Brompton bike maker backs crackdown on poor electric bike batteries

brompton bike maker backs crackdown on poor electric bike batteries

Brompton’s director supports plans for all e-bike batteries to be independently inspected before being approved for sale

The boss of bicycle maker Brompton is backing a crackdown on “poor quality” electric bike batteries that have been blamed for a number of fatal fires.

Will Butler-Adams, managing director of Brompton Bicycles, is backing a charity’s campaign to introduce stricter rules on e-bike batteries and stop dangerous products from entering the UK.

Batteries and chargers used with e-bikes and e-scooters have caused a number of fatal fires in recent years.

They have been linked to the deaths of 11 people within the last year alone.

Under current rules battery and charger suppliers can self-certify that their products meet safety standards required for them to be put on sale.

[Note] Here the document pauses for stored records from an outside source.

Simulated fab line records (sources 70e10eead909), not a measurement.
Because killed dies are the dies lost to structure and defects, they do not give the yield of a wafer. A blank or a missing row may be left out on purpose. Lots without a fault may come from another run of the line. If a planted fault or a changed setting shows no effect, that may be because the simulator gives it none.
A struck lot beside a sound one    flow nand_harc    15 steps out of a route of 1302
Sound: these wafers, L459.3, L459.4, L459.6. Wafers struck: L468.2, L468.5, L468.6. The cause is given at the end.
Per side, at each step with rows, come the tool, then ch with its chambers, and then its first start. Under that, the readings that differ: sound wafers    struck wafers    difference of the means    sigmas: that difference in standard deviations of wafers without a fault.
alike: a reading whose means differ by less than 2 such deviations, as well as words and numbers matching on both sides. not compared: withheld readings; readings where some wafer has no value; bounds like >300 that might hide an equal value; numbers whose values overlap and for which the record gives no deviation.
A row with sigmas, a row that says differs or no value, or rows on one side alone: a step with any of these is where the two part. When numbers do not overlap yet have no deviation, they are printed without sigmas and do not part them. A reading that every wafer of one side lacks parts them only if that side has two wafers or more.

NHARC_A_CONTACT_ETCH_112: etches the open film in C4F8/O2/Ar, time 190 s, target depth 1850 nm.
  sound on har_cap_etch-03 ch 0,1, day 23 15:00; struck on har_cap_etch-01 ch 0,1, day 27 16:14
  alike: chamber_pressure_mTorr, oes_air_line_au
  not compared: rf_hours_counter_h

The folding bicycle company’s director said he supported Electrical Safety First’s plans for all e-bike batteries to be independently inspected before being approved for sale.

Mr Butler-Adams said: “We’ve got poor quality stuff coming into the UK and if we’re not careful, that will affect the whole momentum of light electric vehicle transport, which would be an absolute chronic shame.”

Comparing public perception of e-bikes with electric vehicles, he continued: “We trust that an electric car is well made, the standards are well adhered to.

“And we did have some fires in the very early days of electric cars, but they’ve gone because the standards, the controls, the regulation is such that now we trust them.

“There are too many examples of e-bikes, e-scooters and light electric vehicles hurting people and scaring people.

“Then suddenly you can’t carry them on public transport, you can’t store them in buildings, and it all snowballs into a world of fear.”

World of fear

Mr Butler-Adams is backing plans by the Electrical Safety First charity for a new law to crack down on dangerous lithium-ion batteries.

A Ten Minute Rule bill backed by the charity is due to be tabled by Labour MP Yvonne Fovargue later in the spring.

It would “weed out bad operators producing dangerous batteries that put people’s lives at risk.”

The bill is backed by 46 organisations including the College of Paramedics, the National Residential Landlords Association and major insurance companies Axa and Zurich.

Lesley Rudd, chief executive of Electrical Safety First, said: “The support for our bill by Brompton Bicycle demonstrates how reputable manufacturers want to protect shoppers and their industry from the bad operators in this space who may be producing substandard batteries.

“Our bill will better protect the public, protect good businesses and weed out bad operators producing dangerous batteries that put people’s lives at risk”

E-bike and battery fires caused by sub-standard products are a growing problem.

This week alone has seen two e-bike explosions; one in a bicycle rack at a London train station and the other, a pedicab, outside Buckingham Palace. Neither fire is thought by police to have been set deliberately.

The Government announced plans in March to let e-bike makers double the power of their devices’ motors from current permitted levels.

Officials hope that more powerful e-bikes being available legally will encourage more couriers and people with mobility issues to use bicycles instead of vans or cars.

Brompton is the UK’s biggest bike manufacturer, building 100,000 a year at its factory in west London.

Prices start from £950 for a basic folding push-bike through to £3,895 for its top-end folding e-bike models.